Saturday, May 31, 2008

How To Drive CVS Totally Insane

Okay, I do have to admit: posting on why CVS sucks or how to make it slow is the lamest thing ever.  I mean, duh!  Everyone knows that CVS is 1970's technology, 3 parts dope to 1 part disco, and there are better alternatives.

But...I think the performance situation I found is interesting because of when it happens.  (In particular, this performance problem has been with us for months and I only noticed now.)

The airport database is a 40 MB, 800,000 line text file.  We checked it into CVS

Hey, stop seemed like a good idea at the time!

What's interesting is that CVS can (or at least could) check revisions onto the main branch fast enough that we didn't realize we were getting into trouble, and check out the head branch at linear speeds, limited only by net connection.

Poking into the repository, it turns out that this is because the head-branch revision is stored in its entirety with diff instructions to move back a step each way toward the first revision. 

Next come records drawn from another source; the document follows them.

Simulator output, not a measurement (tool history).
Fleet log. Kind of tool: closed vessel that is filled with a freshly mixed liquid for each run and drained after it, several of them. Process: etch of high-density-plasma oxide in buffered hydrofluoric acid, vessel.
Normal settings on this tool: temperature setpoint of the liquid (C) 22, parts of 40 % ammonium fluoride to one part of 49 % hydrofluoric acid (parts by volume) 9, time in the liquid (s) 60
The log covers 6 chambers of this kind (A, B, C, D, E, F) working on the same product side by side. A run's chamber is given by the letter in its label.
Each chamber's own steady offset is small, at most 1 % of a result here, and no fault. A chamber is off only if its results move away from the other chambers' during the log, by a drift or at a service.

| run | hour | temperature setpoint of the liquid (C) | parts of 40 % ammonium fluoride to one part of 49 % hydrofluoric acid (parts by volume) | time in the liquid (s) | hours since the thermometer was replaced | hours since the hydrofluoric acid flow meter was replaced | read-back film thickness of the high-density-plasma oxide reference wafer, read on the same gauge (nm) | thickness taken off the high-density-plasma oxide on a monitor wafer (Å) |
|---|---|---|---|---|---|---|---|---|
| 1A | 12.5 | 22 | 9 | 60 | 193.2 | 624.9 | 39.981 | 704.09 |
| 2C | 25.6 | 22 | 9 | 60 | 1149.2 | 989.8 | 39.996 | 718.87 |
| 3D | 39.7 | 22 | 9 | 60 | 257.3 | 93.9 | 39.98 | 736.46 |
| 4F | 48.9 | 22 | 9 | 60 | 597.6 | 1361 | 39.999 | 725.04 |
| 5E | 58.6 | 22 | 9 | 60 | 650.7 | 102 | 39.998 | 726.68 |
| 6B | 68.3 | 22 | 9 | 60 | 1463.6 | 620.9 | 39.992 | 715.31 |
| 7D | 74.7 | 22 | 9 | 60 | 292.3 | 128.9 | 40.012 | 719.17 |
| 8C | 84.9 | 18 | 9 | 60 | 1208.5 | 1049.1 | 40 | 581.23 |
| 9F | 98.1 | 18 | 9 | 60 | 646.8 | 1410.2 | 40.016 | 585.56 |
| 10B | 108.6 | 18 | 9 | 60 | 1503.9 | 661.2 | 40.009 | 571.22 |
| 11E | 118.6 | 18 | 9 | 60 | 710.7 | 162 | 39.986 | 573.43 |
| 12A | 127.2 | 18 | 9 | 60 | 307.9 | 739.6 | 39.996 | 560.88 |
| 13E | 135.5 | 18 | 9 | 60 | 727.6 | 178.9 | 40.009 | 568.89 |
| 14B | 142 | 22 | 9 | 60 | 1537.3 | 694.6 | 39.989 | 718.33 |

This goes a ways toward explaining why CVS doesn't become incrementally slower at getting code as you use it: in truth it does, but the cost is born on the older versions of the repository, not the newer ones!

Where we got into trouble was when I checked data into a branch.  The branch cannot be the head revision, so it is stored as a delta off the version it came from.  With a huge file, the cost of applying even one diff on the fly is quite large.

In our case, getting the head revision takes less than a minute; getting either the previous revision of this file or the branched latest version take over 45 minutes!

I am not yet sure what we can do about this - the fact that historical check-outs will be slow is annoying, but clearly we don't use that feature very often.  (Fortunately this is a rarely-changing file.)

1 comment:

  1. cvs add -kb?

    or after the fact:

    cvs admin -kb

    See the Cedarqvist for details.